You always want something more when you can’t have it. And as I stood waiting opposite BAO at 21:55, I REALLY wanted it.
I knew the Taiwanese steamed bun restaurant was the current ‘go to’ place in London and I’d heard all about the queues. But I wasn’t able to get to Soho until 30 minutes before they closed at 10pm. So I was hugely relived not to find a queue out of the door and even a couple of empty spaces inside.
Until I got in and one of the waitresses – dressed oddly in what appeared to be a science technician’s lab coat – pointed to a crowd of people across the street. Most were clutching the same little paper menus I’d spotted on the tables inside. Ah, that must be the queue. Bugger.
Nervously I joined the back of it, and waited.
We seemed to be moving fairly quickly so I was pretty optimistic. Until about 15 minutes later when the same lab coat wearing waitress came to tell us, just us, that the kitchen closed in 10 minutes and we were unlikely to get inside in time.
I was clearly gutted but it was nearly 10pm on a Saturday night in London. I had no plan B and couldn’t imagine walking into anywhere better. I’d come this far, might as well wait another 10 minutes, just in case.

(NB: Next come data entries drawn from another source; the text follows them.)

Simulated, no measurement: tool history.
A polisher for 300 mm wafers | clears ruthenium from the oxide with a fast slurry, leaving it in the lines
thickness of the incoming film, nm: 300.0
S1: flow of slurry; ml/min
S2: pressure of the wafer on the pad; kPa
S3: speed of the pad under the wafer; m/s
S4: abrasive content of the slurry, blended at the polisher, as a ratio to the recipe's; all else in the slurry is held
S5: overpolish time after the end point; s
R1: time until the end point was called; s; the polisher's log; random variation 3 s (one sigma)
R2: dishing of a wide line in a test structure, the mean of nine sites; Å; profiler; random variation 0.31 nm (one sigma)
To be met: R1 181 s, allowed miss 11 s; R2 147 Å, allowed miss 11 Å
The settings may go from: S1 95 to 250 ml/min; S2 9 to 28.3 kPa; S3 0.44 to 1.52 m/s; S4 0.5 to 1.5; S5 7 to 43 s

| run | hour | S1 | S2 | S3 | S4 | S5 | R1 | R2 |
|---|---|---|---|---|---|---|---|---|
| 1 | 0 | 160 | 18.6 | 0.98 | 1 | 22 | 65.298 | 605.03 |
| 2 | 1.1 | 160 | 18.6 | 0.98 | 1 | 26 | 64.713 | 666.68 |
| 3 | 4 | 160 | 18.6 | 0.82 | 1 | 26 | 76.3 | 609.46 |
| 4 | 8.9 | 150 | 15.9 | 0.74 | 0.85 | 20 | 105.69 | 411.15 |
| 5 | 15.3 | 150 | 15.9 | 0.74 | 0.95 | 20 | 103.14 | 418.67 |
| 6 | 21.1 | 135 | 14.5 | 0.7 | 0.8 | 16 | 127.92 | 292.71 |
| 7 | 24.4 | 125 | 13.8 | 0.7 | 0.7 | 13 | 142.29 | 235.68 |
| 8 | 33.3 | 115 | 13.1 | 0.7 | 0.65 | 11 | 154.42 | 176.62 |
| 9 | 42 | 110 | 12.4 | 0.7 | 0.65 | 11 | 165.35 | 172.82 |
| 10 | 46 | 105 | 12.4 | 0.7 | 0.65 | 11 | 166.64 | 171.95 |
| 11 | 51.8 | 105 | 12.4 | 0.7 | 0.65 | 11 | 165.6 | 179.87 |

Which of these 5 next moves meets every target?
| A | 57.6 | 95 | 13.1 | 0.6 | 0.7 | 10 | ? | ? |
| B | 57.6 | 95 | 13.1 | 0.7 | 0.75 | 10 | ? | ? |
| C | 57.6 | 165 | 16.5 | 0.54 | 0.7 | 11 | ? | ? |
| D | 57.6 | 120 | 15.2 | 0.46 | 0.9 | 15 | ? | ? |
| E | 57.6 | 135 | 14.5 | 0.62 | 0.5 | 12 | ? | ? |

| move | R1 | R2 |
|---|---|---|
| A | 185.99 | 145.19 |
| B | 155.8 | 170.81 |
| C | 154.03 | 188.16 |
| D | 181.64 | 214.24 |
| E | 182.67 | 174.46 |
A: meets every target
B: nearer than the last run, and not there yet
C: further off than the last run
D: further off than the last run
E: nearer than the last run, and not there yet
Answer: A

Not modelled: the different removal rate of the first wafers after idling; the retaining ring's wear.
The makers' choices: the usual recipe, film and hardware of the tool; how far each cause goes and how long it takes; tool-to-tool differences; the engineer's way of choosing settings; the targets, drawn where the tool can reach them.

It turned out to be a wise decision as we eventually got in with 4 minutes to spare.
We only had a couple of minutes to order – done by putting numbers in boxes on the paper menus with small pencils, not dissimilar to placing an order at Argos – luckily we’d decided outside and just got it in on time.
House pickles arrived within seconds.
Followed shortly by slow roasted ‘Aubergine’, gorgeously soft and smoky with a good chilli kick. Served with crunchy ‘Wonton Crisps’.
Then finger lickin’ ‘Taiwanese Fried Chicken’.
Beautiful crispy batter on the outside, superb juicy chicken inside, there was hints of ginger as well as that distinctive umami taste you get with Asian food. Topped with savoury and very spicy hot sauce.
And then the dish that gives the restaurant its name.
Bao are soft, pillowy steamed buns filled with all sorts of delightful ingredients.
I first fell in love with them from Yum Bun at Street Feast last year and have had them at every opportunity since.
The ‘Classic BAO’ is stuffed with tender shredded pork and topped with fermented greens and peanut powder. The meat is rich and delicious while the greens and peanut powder add depth and texture, the combination of everything together in the soft fluffy bun is a joy.
Just as good was the ‘Lamb BAO’, with equally succulent shredded lamb and a zingy sauce that cut through the richness of the meat perfectly.
As much as I enjoyed the first two, perhaps surprisingly one of my favourites turned out to be the only vegetarian bao on the menu.
The ‘Daikon BAO’ contained a large, thick chunk of the posh white radish that had been fried in a light crunchy batter. That in itself was a brilliant combination with the soft bun but it was the addition of sharp pickled daikon, fresh coriander and hot sauce which brought it to life.
The only disappointment was finding that they’d sold out of possibly the most instagrammed/tweeted dish of the year, ‘Fried Horlick’s Ice Cream BAO’.
Under normal circumstances I’d have been devastated by this news, it was disappointing but I was still so relived to have even made it in at all, so it was difficult to be too down.
Instead we went for the intriguing ‘Peanut Milk’ to finish. It’s difficult to describe it as anything other than cold frothy milk with a distinctive taste of peanut.
A simple dish but very enjoyable all the same.
Service was fast and hectic but very friendly.
I’m so glad I stayed in the queue even when it looked like I wouldn’t make it, as I really enjoyed BAO and can totally understand why so many people love it.
It’s fast, fresh, full of flavour and good value. Not particularly cheap, as portion sizes are relatively small so you can easily run up a sizeable bill. But for food so good in that part of London it’s well worth the money for me.